“We have always been here, it’s just that the world wasn’t ready for us yet,” explains Dali, a young Muslim featured in Toronto photographer and artist Samra Habib’s project Just Me and Allah: A Queer Muslim Photo Project.
The brainchild of the achingly beautiful 2014 project is finding new life on social media in the aftermath of the Pulse nightclub shooting in Orlando.
And it is a timely rebirth.
Pundits, politicos, media and ordinary folks have papered media and social media with denunciations of Islam, some celebrating Donald Trump’s revival of a proposed ban on Muslims, many downplaying the role they have played in cultivated homophobia and transphobia with antiquated bathroom laws, and all leveraging the deaths of men and women at Pulse nightclub to entrench Islamophobia in American society.
But as Samra Habib recently wrote for The Guardian, “Queer Muslisms exist — and we are in mourning too.”
Erasure, in the name of an American election year and bathroom and mariage laws. But if the world wasn’t ready for Queer Muslims, the latest attacks at Pulse demands that we listen to the voices of these young people intent on remaking the world in their image.
“Today, Islam is a source of solace for me. An identity I get to define on my terms,” explains Shima. “In my opinion, stigma and misplacement are some of the biggest challenges facing Queer Muslims today. Islam is incredibly misunderstood and the queer conversation is only just beginning. We can be rejected by both queers and Muslims. The supposed juxtaposition of Islam and queerness is only made more complicated by the North American hostility towards Muslims in a climate where Muslims strive for acceptance and visibility.”
“I think that a lot of challenges queer Muslims face are also the same challenges Muslims face in general and a lot of that comes from other people’s perceptions,” says Samira. “Becoming a face or spokesperson for something is a challenge. There is not just one type of Islam yet the community is often painted with the same brush. I think the queer Muslim community needs to avoid falling into the trap of having to provide answers to questions that supply a unifying message. Diversity is our strength and we should nurture that.”

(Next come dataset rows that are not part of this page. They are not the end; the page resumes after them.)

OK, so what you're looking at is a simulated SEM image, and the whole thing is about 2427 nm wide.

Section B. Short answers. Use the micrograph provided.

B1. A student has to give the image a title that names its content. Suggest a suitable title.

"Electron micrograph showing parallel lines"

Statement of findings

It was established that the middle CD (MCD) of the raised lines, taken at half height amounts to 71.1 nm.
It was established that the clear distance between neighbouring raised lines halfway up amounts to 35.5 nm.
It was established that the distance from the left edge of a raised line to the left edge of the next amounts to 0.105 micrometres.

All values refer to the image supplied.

“It’s important for people to realize that Islam is not a monolith,” explains Troy, who with his partner El-Farouk Khaki and Laurie Silvers, founded Toronto’s Unity Mosque. “Islam practiced in Egypt is different from the Islam practiced in India. I think that Muslim LGBTQ folks and women are challenging patriarchy within Islam, in fact I think they’re leading the way. I understand it as a way of reclaiming Islam, as opposed to it being progressive. For people to say that anything should be practiced as it was 1400 years ago is ridiculous, while you’re taking selfies at Hajj.”
But it is to Samra Habib that we leave the last word: “I’d also like to help queer Muslims who live in countries with no support system feel that they’re not alone.”